Monday, January 27, 2014

The Wealthy In America: Perception And Reality

Josh Marshall, editor of TPM, undertakes to explain the vast chasm between the reality of the lives of wealthy Americans and their own perceptions of themselves as put upon, unjustly condemned, morally superior to people of lesser means, the standard-bearers of the American economy, etc. Marshall addresses the fact that, while President Obama has, in real life, done almost everything the 1% could possibly have hoped for... bailed out their corporations even as those corporations engaged in the most destructive, ineffective economic behavior, declined to prosecute or even investigate those whose actions either verged on or actually engaged in outright illegality in pursuit of ever greater profits... but Obama himself is remembered by Wall Street almost entirely for a half dozen purely political declarations aimed at recapturing his base in election years and scarcely followed up on in his terms of office that followed. Marshall's essays on the subject are to be found in posts titled The Brittle Grip, part 1 and part 2. These can be read independently; if you have time to read only one, read part 2.

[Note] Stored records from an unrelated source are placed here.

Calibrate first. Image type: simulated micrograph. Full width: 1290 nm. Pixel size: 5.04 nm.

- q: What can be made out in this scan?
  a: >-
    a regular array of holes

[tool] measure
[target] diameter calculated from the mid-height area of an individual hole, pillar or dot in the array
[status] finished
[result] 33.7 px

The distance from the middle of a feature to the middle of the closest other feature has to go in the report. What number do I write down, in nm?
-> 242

Marshall is an interesting middle-of-the-road Democrat, a former blogger who actually succeeded in his ambition to turn his blog into a small but sustainable media "empire" of sorts. Back when he was a blogger and I was a rank-and-file Democrat, I corresponded with him for a year or two. It was simultaneously a rewarding and exasperating experience, much as I imagine those who actually engage Mr. Obama experience when they face him. Marshall understands politics probably as well as Obama, but both seem to have little deep comprehension of the left side of the American political spectrum. Marshall is at least interested in understanding the left as a phenomenon even if he has no desire to participate in it; Obama, on the other hand, seems to perceive the more liberal wing of the Democratic Party as a force to be coped with and manipulated into supporting his own political aims. It is the nature of political analysis versus political office-holding that distinguishes the behavior of the president from even the most supportive journalists, which under ordinary circumstances I believe would include Josh Marshall. But apparently Obama is interested only in the functional support, not in the alignment of philosophical/political positions with his own. This is certain to bring him grief to one degree or another. Marshall's posts on the nature of both the positions and the inevitable conflicts are worth your time to read.

I still find myself not even a tiny bit more aligned with President Obama's sociopolitical views than I was before he was elected to a second term (with my vote, I admit). As surely as Obama will never have the ideological support of the Tea Party no matter what he does or says, he will also never fully gain the ideological support of what the late great Paul Wellstone used to call "the democratic wing of the Democratic Party": Obama is simply too conservative to capture their spirit.
And I am not sure that wing of the Democratic Party can survive the utter neglect it is experiencing in this peculiar Democratic-but-not-democratic administration. As for us unabashed liberals, the good Dog help us all, because Mr. Obama never will.